Politically, too, PiS seem determined to make Poland’s life harder. The party revived the issue of war reparations, after decades of hard work to improve relations with Germany. This may very well escalate tensions between the two countries.

Although Law and Justice is not officially a Eurosceptic party planning to withdraw Poland from the Union, it sees the country in a deluded concert of superpowers that are dealing the cards for weaker states.

Moreover, in October, the Turkish president chose Poland for his first official visit to the EU after the coup d’etat against him in Turkey. Following Trump’s visit in July, PiS hailed Erdoğan’s as another great success of Polish diplomacy, proving “Poland’s significance in the world”.

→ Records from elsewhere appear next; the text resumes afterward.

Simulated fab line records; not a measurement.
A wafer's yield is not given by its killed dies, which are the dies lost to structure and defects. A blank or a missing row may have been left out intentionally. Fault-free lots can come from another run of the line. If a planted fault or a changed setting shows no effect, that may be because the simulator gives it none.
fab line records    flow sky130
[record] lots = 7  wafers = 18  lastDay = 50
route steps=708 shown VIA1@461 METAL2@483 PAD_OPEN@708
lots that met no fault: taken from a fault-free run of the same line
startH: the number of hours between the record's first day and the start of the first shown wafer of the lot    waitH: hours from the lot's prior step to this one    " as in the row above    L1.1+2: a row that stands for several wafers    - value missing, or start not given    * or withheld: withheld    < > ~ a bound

During Erdoğan’s visit, Polish president Andrzej Duda made an astounding declaration, claiming that Poland “has always supported and will support Turkey’s efforts to join the EU”, even when Erdogan is seen as a politician shifting towards a dictatorial approach to ruling.

But there’s yet a darker turn. Sometimes, when they open their mouths, Poland’s ruling party MPs resemble Russia’s Putin. In a PiS dialect they lable spontaneous street protests as “organized attempt[s] to overthrow power”; NGOs become “agents of foreign influence”; and Western Europe is “degenerate and culturally alien”.

Did Vladimir Putin sign off his anti-Western publicity copyrights to PiS? Thislanguage is untaxed plagiarism from Putin’s Russian propaganda manual. Presenting civic protests as an organized attempt to overthrow “legitimate authority” through a well-organized, hostile group is baseline Putin. In the narrow minds of propagandists, there are no spontaneous riots criticising authorities, only acts of hostile forces, intelligence services and all-powerful billionaires, trying to destabilise a country.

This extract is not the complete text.